The reasoning trace problem
Here is the part the AI industry would rather not dwell on. When you ask a model to explain its recommendation, you do not get the reasoning. You get a plausible-sounding reconstruction generated after the answer, often disconnected from whatever statistical path actually produced the output. In casual use that is harmless. In regulated advice it is a landmine, because the explanation written into the client file may not correspond to anything the system genuinely did. A firm that treats the model's self-narration as the audit trail has built its defence on a story the model invented to sound coherent.
The honest response is not to pretend the model's narration is a true account of its internals. It is to record the things that are actually verifiable. The exact inputs that entered the system. The model and configuration that processed them. The retrieved facts and rules that were in scope. The constraints that were applied. The output that came out. You bind those together so the record reflects the real pipeline rather than a flattering story. You can still let the model write a client-friendly explanation, but you mark it for what it is, a presentation layer, and you anchor the file to the verifiable inputs and outputs underneath. That distinction, between what the system genuinely did and what it later said about itself, is the difference between a record that survives scrutiny and one that collapses under it.
Tamper-evidence is the whole game
Suppose you capture all of that faithfully. You still have one problem left, and it is the one that matters most in a dispute. How does anyone trust that the record was not edited afterwards. The client says the risk profile in the file is not the one they gave. The firm says it is. Without tamper-evidence, that is one word against another, and the regulator is left weighing credibility instead of reading proof. Credibility contests are exactly what a serious record-keeping system should make impossible.
The fix is to make alteration detectable by anyone, not just by the firm that holds the data. You sign each record before it is acted on, so the commitment exists ahead of the consequence rather than being assembled after a complaint arrives. You chain each record to the one before it with a cryptographic hash, so removing or reordering or editing any single entry breaks the chain in a way an outside party can see. You make the log append-only, so the natural operation is to add, never to quietly overwrite. And you use signatures built to last, because a record that has to stand for the lifetime of a pension cannot rely on cryptography that a future computer will be able to forge.
That last point is not paranoia. The migration to post-quantum cryptography is already underway across serious institutions, and the relevant standards now exist. We use the United States National Institute of Standards and Technology (NIST) Module-Lattice-Based Digital Signature Algorithm, published as Federal Information Processing Standard 204 (FIPS 204), at the ML-DSA-65 parameter set, precisely because a suitability record may need to be verifiable decades from now, long after today's ordinary signature schemes are considered fragile. A pension dispute can surface twenty years after the advice. The proof has to outlive the technology that created it.

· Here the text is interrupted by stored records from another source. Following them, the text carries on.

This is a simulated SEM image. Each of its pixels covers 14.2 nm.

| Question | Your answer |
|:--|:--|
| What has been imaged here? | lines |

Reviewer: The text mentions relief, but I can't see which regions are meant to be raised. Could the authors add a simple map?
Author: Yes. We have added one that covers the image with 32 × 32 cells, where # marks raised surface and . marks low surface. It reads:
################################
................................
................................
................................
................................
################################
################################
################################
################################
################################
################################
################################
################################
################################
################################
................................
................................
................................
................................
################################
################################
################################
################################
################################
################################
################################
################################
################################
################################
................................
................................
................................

The regulatory clock is not theoretical
None of this is a thought experiment about some distant future. The EU AI Act treats AI used in essential financial services as high-risk, and its high-risk obligations begin to bite from August 2026. Those obligations are not about tone or branding. They are about logging, traceability, human oversight, and the ability to demonstrate after the fact how a system reached an outcome that affected a person. The direction of travel is the same in the United Kingdom, where the Consumer Duty already pushes firms to evidence good outcomes rather than merely assert them, and where the regulator has been explicit that deploying AI does not dilute accountability.
Run those two trends together, rising AI liability and a hardening expectation of traceability, and the conclusion is unavoidable. Firms that adopt AI advice without a verifiable record are not saving cost. They are accumulating a liability that becomes visible only when a complaint or a market downturn forces the file open. At that point the absence of a reconstructable trail is not a paperwork gap. It is the case for the other side. I would rather build the record now than explain its absence later, and the firms that wait will find the cost of retrofitting evidence into a system that was never designed to produce it far exceeds the cost of designing for it from the start.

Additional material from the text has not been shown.